Bunin’s Sunstroke

Bunin’s Sunstroke

Sunstroke, one the best known of Ivan Bunin’s (1870-1953) short stories, ends with the officer returning to the Volga steamer after a brief affair that has profoundly affected him. There are many translations, but the last sentence is generally rendered as: 

The lieutenant sat under cover on deck, conscious of having aged ten years. {1}

The lieutenant sat beneath an awning on the deck, feeling that he had aged ten years. {2}

The lieutenant sat under an awning on deck, feeling like he’d aged ten years. {3}

The lieutenant sat beneath an awning on the deck, feeling as if he had aged ten years. {4} 

Which do we prefer? The most literary is the first, with its balance about the central comma, but the ‘conscious’ is introverting, rather dwelling on his feelings. The second looks fine, but the ‘beneath’ introduces blank verse into the opening clause. In the third, the ‘like’ is not English, and indeed the whole book seems not to have been proof-read properly. The blank verse objection applies to the fourth example, and ‘feeling as if’ is a tad fussy.  

Bunin made his reputation with verse, and even with his prose spoke of the need to find the sound or melody of the story. Notes of an impending change echo through the story: 1. at the first meeting, when the woman says ‘I think I’m drunk. . . Where’ve you come from?’, 2. with the kiss which is to stay with them for many years, 3. in the morning afterwards when the woman remarks ‘Or as if we had both suffered some kind of sunstroke’, 4. when the lieutenant returns to the empty hotel room to find the woman’s presence stronger than ever, 5. after an agonizing and aimless walk about the town, when ten years seem to have passed, and 6. when the lieutenant sits aboard the Volga steamer, traveling after the woman he will not see again.  
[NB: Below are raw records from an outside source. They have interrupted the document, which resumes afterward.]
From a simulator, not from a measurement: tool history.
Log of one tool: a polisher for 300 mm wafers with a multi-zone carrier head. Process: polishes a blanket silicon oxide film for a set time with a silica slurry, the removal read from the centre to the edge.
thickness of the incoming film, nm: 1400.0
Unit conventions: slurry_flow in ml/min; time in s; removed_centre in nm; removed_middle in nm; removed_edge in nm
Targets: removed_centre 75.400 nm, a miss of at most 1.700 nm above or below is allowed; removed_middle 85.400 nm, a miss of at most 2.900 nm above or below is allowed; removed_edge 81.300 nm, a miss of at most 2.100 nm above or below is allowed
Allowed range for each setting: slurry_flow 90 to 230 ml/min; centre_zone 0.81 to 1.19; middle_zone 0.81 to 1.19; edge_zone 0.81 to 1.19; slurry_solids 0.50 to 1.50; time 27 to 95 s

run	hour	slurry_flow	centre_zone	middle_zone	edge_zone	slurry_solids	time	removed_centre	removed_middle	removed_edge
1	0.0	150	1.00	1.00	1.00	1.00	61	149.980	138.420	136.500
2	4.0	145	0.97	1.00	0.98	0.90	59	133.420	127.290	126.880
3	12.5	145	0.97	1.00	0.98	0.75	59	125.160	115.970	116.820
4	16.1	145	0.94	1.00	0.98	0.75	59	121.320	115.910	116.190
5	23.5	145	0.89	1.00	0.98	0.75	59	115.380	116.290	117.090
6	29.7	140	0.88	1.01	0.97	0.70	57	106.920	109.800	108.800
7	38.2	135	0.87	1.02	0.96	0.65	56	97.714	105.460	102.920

Such quandaries beset all fastidious writers, and the first question asked is usually: what is the sentence getting at? Does ‘older’ in this case mean? 

1. The lieutenant feels sadder and prematurely aged.
2. The lieutenant has grown up and feels more mature and confident.
3. The affair has burned out any expectation of happiness from affairs likely in the next ten years. 

There are other possibilities, but we ought to first see how the ten years is previously mentioned. It’s when the lieutenant returns to the hotel, seven paragraphs earlier: 

And he remembered yesterday and the morning precisely as if they had been ten years ago.  {1} 

We should also look at the celebrated passage that immediately precedes the line under scrutiny: 

Ahead of it, the dark summer sunset was becoming extinguished, gloomily, dreamily and diversifiedly reflected in the river, showing patches glimmering with tremulous ripples in the distance under the sunset, and the flames scattering in the darkness round the steamer were receding and receding. {1} 

The line in question is an envoi, therefore, the resignation to what has already happened, not a climax or expectation. We want something that combines meanings 1 and 3.  I’d suggest something undemonstrative like:  

The lieutenant sat under cover on deck, knowing ten years had passed. 

If we want to emphasize matters more, we could no doubt write:

The lieutenant sat under cover on deck, feeling that those ten years had already gone.

But that’s saying more than the text really allows, and is probably unacceptable. Nonetheless, it’s the previous ‘as if ten years had passed’  being referred to, when the few hours of the woman’s company already seemed a lifetime ago, and are now irretrievably lost as the town itself is slipping away.

Prose works to the extent that we shut out extra dimensions, and read purely or largely for the surface meaning. Bunin’s achievement may have been to find those extra dimensions in a prose context, placing his characters in a sensory landscape whose vividness no one has bettered.

 

References

 

1. Markson, David (ed.) Great Tales of Old Russia (Pyramid Books, 1956).

2. Richards, David and Lund, Sophie (trans.) Ivan Bunin: The Gentleman from San Francisco and Other Stories (Penguin Books, 1984).

3. Hettlinger, Graham, (trans.) Sunstroke: Selected Stories of Ivan Bunin (Ivan R. Dee, 2002).

4. Bowie, Robert, (trans.), Ivan Bunin: Night of Denial: Stories and Novellas   (Northwestern University Press, 2006).